Brexit risks demand an assertive response - FDI


Representatives from Food Drink Ireland (FDI) and Meat Industry Ireland (MII) will today appear before the Seanad Select Committee on the Withdrawal of the UK from the EU, where they will set out the key issues and measures needed for the sector both at an EU and domestic level. In particular they will stress the need to maintain tariff-free access to the UK market post-Brexit and for an EU state aid framework to support vulnerable businesses through the transition.
FDI Director Paul Kelly said: "The agri-food sector exports €4.1 billion of food and drink to the UK and accounts for 43,000 Irish jobs. With 40% of total food and drink exports going to the UK, Ireland is four to six times more exposed than any other European country to Brexit. Supply chains in the food sector are deeply integrated between our two countries. The continued, uninterrupted flow of these supply chains is essential to the competitiveness of food and drink businesses on both islands.

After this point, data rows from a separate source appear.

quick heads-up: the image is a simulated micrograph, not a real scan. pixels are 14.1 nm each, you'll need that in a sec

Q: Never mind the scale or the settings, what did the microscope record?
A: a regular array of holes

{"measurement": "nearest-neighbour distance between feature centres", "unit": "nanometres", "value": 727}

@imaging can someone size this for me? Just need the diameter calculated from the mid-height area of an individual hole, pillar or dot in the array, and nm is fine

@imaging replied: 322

"It is vital that Brexit negotiations deliver the closest possible economic and trading relationship between the EU and the UK into the future. Agri-food is the Irish sector most exposed to trade disruption, and the Irish Government must do all within its control to ensure minimum impact to the free flow of goods."

Discussions on the future EU-UK relationship must begin early in the negotiating process and must deliver a comprehensive free trade agreement (FTA) between the EU and UK, ideally with the UK remaining within the EU Customs Union. Transitional arrangements, of sufficient length for businesses to plan and prepare for any new free trade agreement, are vital. Customs procedures should be dealt with as part of the first phase of Article 50 negotiations."

The delegation put forward a number of short and medium term measures needed to support the agri-food sector, including:
    • The relaxation of state aid restrictions that impact on the ability of Ireland to apply critical stabilisation support measures and strategic transformative initiatives in light of the potentially serious economic disturbance of Brexit.
    • An intense and ongoing focus on cost competitiveness, led by the Department of Jobs, Enterprise and Innovation, in areas such as labour, energy and insurance.
    • The re-introduction of the Employment Subsidy Scheme and the Enterprise Stabilisation measures, which were last applied during the financial crisis in 2009-2011.
    • €25 million in funding for market diversification and product innovation measures, administered by Bord Bia and Enterprise Ireland.
    • Trade support measures, including export trade financing and export credit guarantees to support the continued development of international export markets.
    • A substantial increase in resourcing of the international market access unit of the Department of Agriculture, Food and the Marine.
    • An access to finance package that includes sustainable financing via funding from the Irish Strategic Investment Fund and the Strategic Banking Corporation of Ireland.